The question is not presented of a distinct ruling by a state court that one party is entitled to certain rights and the benefits of certain modes of procedure, and that another party similarly situated is not entitled to them. An act of the legislature which in terms gave to one individual certain rights, and denied to another similarly situated the same rights, might be challenged n the ground of unjust discrimination and a denial of the equal protection of the laws. But that does not prevent a legislature, which has established a certain rule of procedure, and continued it in force for years, from subsequently repealing the act, and establishing an entirely different mode of procedure. In other words, there is no absolute right vested in the individual as against the power of the legislature to change modes of procedure. And a similar thought controls where the courts of the state have construed a statute as prescribing one form of procedure, and parties have acted under that construction, and then subsequently the same court has held that the statute was theretofore misconstrued, and really provided a different mode of procedure. This last adjudication cannot be set aside in the federal courts on the ground of an unjust discrimination or a denial of the equal protection of the laws.

We, of course, do not mean to affirm that there has been by the supreme court of the state such a change of adjudication. We simply in this respect accept the contention of counsel for the respondents, and hold that, even if the facts be as claimed by him, they furnish no ground for interference by this court. It should be noticed, in passing, however, that nearly all, if not absolutely all, of the cases which he cites from the supreme court of Michigan arose under the provisions respecting condemnation in the general railroad act, while these proceedings were had under the union depot act, and, although the two acts may be substantially similar, yet this adjudication is under a different statute from that under which most, if not all, of the prior decisions were made.

Passing, now, to the fourth point: Under this it is claimed that the trial judge gave to the jury an improper measure of damages. During the argument of counsel for the respondents this colloquy took place, as appears from the record:

'Court: A question which arises in my mind is this: There is no question but what the Backuses are entitled to full compensation for such damages as they may suffer; but does not the other rule also attach, and that is, that the jury are not in any way to consider any speculative damages or any probable damages?

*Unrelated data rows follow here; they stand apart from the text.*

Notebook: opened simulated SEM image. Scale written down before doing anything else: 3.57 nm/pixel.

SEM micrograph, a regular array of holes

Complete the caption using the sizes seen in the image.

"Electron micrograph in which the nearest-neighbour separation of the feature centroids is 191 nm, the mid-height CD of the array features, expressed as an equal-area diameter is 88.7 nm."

'Mr. Dickinson: They can only consider the damages which are actually shown, but the other rule follows, may it please your honor, that they are not to estimate those damages for a year, or estimate the present injury done by the railroad, but they must assume that the railroad is running to its maximum capacity, that it has other railroads, that it may double, treble, or quadruple its trains, so far as that is concerned, and they must estimate the damage for the future time, not for a year, or three years, or five years, or ten years.

'Court: That is undoubtedly true to a certain extent, but the question that I have thought about considerably within the last few days is in regard to the testimony which was admitted in the case in regard to their profits,-the profits of their business. Do they not come within the rule which applies in regard to speculative damages?'

Afterwards, when the counsel for petitioner was making his argument, he said:

'In other words, if the court please, the question as to what business is carried on there, and as to how profitable an institution it might be, is merely an element to be considered in establishing the market value of the property.'

'In other words, if a profitable business is carried on in connection with a certain site, the profitableness of the business itself must be taken into consideration by the jury in estimating the value?' After the arguments were over the judge charged the jury as follows:

'Upon this question, viz. compensation or damages, what I have to say must necessarily be in a broad and the most general way. This is a question for you, and, from the very nature of a proceeding of this character, you are vested with large powers and great discretion. These powers and this discretion should not be exercised arbitrarily, nor without proper regard for substantial justice. You should bear in mind that, the greater the power, the more jealous is the law of its careful exercise, and the greater is the responsibility of the persons vested therewith. You should exercise a cool, careful, intelligent, and unbiased judgment. The compensation or damages must be neither inadequate nor excessive, and your award must not furnish a just inference of the existence of undue influence, partiality, bias, and prejudice, or unfaithfulness in the discharge of the duties imposed upon you. You must, however, remember that the respondents' property is taken, or its enjoyment interfered with, under the so-called power of eminent domain,-a power somewhat, and necessarily, arbitrary in its character,-and that, where this is done, the party whose property is taken, or whose enjoyment or use of the property is interfered with, is entitled to full compensation for the injury inflicted. While the allowance to be made should be liberal, still it must not be unreasonably exorbitant or grossly excessive. It should be a fair and liberal allowance, and full and adequate compensation for the damages inflicted. You should not allow too little, nor should you allow too much. Your award should be based upon that which is real, and what is substantial, and not upon what is either fictitious or speculative. You should look at the conditions of things as they exist. Under the constitution and laws the right to take another's property for public uses, the power to exercise the right of eminent domain, is a part of the law of the land; but, when this power is exercised, it can only be done by giving the party whose property is taken, or whose use and enjoyment of such property is interfered with, full and adequate compensation,-not excessive or exorbitant, but just, compensation.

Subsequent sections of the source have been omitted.